Emily: I do appreciate that potentially, the youths of today will have more of a touchstone of even understanding what boundaries are just simply because it is so prevalent on social media, not necessarily that they'll find what a good definition of boundaries are.

Jase: That’s-

Dedeker: Yeah, I don't know.

Emily: Aware of them in a way that-

Dedeker: Everyone's got a problem with some BS from their parents regarding how well-meaning.

Jase: We all get some BS, yes.

Emily: Indeed, yes, social media, parents, whatever. Additionally, on the flip side, it can be really difficult for us to acknowledge and understand other people's boundaries as well. You may have a really great understanding of what it is that you need but it may be really difficult for you to acknowledge and uphold and be okay with your partner's boundaries, or your friends, or your parents, or any of those things. There is a potential that if you are having difficulty with this, you just may not have an easy time honoring your own boundaries either.

It may just simply not be something that you're very good at yet, and that's okay, it takes practice. I'm still not very good at upholding my own boundaries and it's something that I really have to catch myself on and that I need to work on all the time. Probably, all of us do, all of us could be better at this. A lot of the examples that we already discussed can be flipped and act as examples of ways that you are perhaps not honoring or accepting or understanding other people's boundaries too.

Jase: Yes, I feel we're getting into the area that is the tricky part. This is where we have some of these challenges with people, either using the word boundaries for things that aren't, really, that really are more of a preference or a desire or an expectation or something like that. I feel like there's a few pieces here. One is that sometimes we can just feel like, "Oh, well, I know better than the other person," that maybe even if it's just subconscious, you're like, "But I know what's right. This person should be doing that." Whether that's a tendency to want to ignore what they've told you about their boundary or just not really even paying attention to that, or more likely, they've never expressed the boundary to you clearly because most of us aren't practiced at that. That's not something that we've often done.

Then there can also be this other thing where, like we mentioned before, that the boundaries, it feels like they're constantly coming up and constantly being used. In that case, it is more of this, "Am I just saying boundary to really mean I'm disappointed or what you said hurt me?" I feel like the only way I can express that hurt clearly is to call it a boundary because I've been told that when I say I'm hurt, I've been told that's wrong. Maybe by calling it a boundary, I feel like, "Well, by definition, boundaries are always good. Therefore I'm going to use it that way."

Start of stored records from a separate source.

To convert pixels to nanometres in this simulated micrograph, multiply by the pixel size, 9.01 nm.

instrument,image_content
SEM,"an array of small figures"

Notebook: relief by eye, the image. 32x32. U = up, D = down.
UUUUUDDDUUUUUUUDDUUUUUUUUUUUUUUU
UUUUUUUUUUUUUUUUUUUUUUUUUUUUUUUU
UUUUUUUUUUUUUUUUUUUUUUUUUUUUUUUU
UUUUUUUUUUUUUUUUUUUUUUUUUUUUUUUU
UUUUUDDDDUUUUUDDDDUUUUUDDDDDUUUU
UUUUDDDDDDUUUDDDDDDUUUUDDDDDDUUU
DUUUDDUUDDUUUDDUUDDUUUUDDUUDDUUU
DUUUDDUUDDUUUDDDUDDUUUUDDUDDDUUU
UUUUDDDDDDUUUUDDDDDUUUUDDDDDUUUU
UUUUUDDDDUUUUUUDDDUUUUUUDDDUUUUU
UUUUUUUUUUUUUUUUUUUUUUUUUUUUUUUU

The reason why I put the story in that way is to clarify that when we talk about people using boundaries wrong, I actually think it's rarely, rarely, if ever coming from an intentionally manipulative place. It's generally coming from these desires or these fears or these insecurities about being able to express what it is that we want. Then the other piece of that is that if these really are important fundamental boundaries and the two of you just cannot accept each other's or this just seems incompatible, if that's really your boundary, that just seems like how can we have a good relationship that way?

That also may mean this is not a good relationship, that this is not a good fit. You could both be fine people, but this might not be a good relationship for the two of you. That's a hard thing for people to accept, which also makes enforcing and understanding boundaries difficult.

Dedeker: Again, the same way that you said that people who "misuse" the definition of boundaries, it doesn't necessarily always come from a super evil or manipulative place. I think, again, if someone's pushing up against your boundaries or doing something that doesn't jive with you, or that makes you uncomfortable, or if you've maybe explicitly stated to them, "No, I don't do this," or "I don't want to do this," and they still keep pushing against that, it doesn't even necessarily mean that they're a horrible, manipulative, villainous person either because this can happen in super benign situations. I think this happens all the time.

I think about I want to invite someone to a party and they say no. In my head, I'm like, "Oh, it's because they're worried that it's going to go too late." Well, if I just explained to them it's not going to go too late, then they'll know that it's okay and then they'll say, "Yes," and maybe I explained that, and then they're still like, "No, I don't want to go." Was that a situation? Did I violate their boundary by trying to convince them? I guess if I kept pushing them and pushing them and pushing them and getting really annoying about it, maybe that could be, but this is a weird "benign" situation where technically, I didn't respect their first no.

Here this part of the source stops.